I'm not normally the kind of person who reviews gear. Yes, I love gear. I love knowing about it and using that knowledge to help people solve problems. With that knowledge, comes a curiosity for new gear.
Benro is a name recognized in stills, known for their ultra-portable, ultra-flexible tripod leg sets. They've jumped into the motion game with a series of fluid heads and leveling tripods. Leveling on a half-ball design (75-mm, 100mm, 150mm) is pretty standard, but tripods with a half-ball are typically (A) more expensive and/or (B) larger and more cumbersome.
Enter Benro. A few of their S-series video tripods were graciously added to the equipment cage at school, for us to use. A HUGE thanks to Benro, their U.S. distributor, Mac Group, and Mac-on-Campus for making them, in addition to a large array of quality lighting, support, and accessories available to us.
The "A2573FS4" kit is made up of the S4 video head and A2573 legs. Also available in carbon fiber (the CF2573), the aluminum alloy 2573 legs feature a built-in level unit, on the center column.
With 15 degrees of leveling, all you do is flip a little lever and balance out the S4 head. Neat right!?
The legs are a great "flip-lock" design, much preferred than the twist-locks on my Gitzo. They're either locked or not, no slipping if you keep the locks maintained. There's very little play in the legs, and with the S4 head, a 5D Mark II, 24-70, and on-camera mic, everything felt very solid.
I compared the S4 head to my Manfrotto 701 fluid head, the current go-to in my personal bag. The S4 features fluid drag control for the tilt, as well as a variable counterbalance spring, in 3 settings from, maxing out at 8.8 pounds. For a head that can be purchased separately for under $150, this is a massive feature not found on equally priced competitors.
The 701 features a similar specs, but lacks control over fluid drag, and the counterbalance is fixed. Where the S4 lets you dial in your tilt settings, the 701 is more ON or OFF.
Even cooler, the S4 has an LED-illuminated leveling bubble, and is completely compatible with the Manfrotto 501PL quick release system. The same plates off the popular (discontinued) 500-series, and Manfrotto's new Bridging Technology heads, are fully compatible with the Benro. Very cool. The 501 is what I've been seeing most in DSLR and small camera use.
Both are lightweight, great for a DSLR body and 24-70 lens, though definitely pushing it with a large 70-200. Despite the features and competitive price, I'd still stick with the 701.

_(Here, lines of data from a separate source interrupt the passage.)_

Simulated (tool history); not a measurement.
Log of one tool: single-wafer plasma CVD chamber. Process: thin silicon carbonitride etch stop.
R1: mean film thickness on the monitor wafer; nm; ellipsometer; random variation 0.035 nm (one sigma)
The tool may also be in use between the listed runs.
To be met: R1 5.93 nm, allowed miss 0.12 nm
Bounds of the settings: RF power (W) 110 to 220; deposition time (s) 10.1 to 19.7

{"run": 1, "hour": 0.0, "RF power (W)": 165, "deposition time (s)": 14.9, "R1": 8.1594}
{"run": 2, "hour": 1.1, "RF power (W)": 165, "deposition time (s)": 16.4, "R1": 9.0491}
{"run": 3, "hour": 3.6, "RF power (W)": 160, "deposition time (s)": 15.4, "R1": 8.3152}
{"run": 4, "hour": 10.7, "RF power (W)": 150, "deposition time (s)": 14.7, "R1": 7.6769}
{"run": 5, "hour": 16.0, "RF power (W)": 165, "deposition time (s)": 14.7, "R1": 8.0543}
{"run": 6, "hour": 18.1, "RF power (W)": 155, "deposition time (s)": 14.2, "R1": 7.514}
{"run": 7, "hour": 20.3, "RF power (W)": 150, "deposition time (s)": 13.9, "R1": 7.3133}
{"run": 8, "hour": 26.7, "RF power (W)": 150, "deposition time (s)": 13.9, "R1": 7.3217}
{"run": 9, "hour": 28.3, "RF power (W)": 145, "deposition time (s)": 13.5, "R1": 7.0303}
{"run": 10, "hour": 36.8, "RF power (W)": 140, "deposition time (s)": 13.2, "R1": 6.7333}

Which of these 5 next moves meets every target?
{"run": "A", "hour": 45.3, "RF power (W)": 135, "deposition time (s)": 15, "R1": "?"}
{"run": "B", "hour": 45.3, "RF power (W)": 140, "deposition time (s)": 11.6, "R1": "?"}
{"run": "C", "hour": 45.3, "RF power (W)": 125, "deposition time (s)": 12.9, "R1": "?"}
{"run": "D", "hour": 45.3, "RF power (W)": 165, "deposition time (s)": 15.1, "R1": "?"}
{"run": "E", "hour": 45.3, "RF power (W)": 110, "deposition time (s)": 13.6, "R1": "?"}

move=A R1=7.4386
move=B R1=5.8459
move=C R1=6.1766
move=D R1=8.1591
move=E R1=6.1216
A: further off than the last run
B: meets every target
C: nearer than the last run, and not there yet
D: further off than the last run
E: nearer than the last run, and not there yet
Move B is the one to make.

Why? Panning. A video head is pan and tilt, and whereas you can fine tune the tilt on the S4, the pan fluidity is fixed - on or off. You can't increas fluidity in any way, as the locking screw "tooths" in and locks, as opposed to increasing friction. For my personal tastes, there isn't quite enough fluid resistance, and my resulting footage was a bit jittery. This is made worse as you load down the head more and more, and by the time I had a 5D, 70-200, shotgun mic, and LED light, it was almost free spinning.
The legs are great and this kit is an AMAZING value. If you can work around the pan control, the Benro video tripod kit would make an amazing addition to most any kit.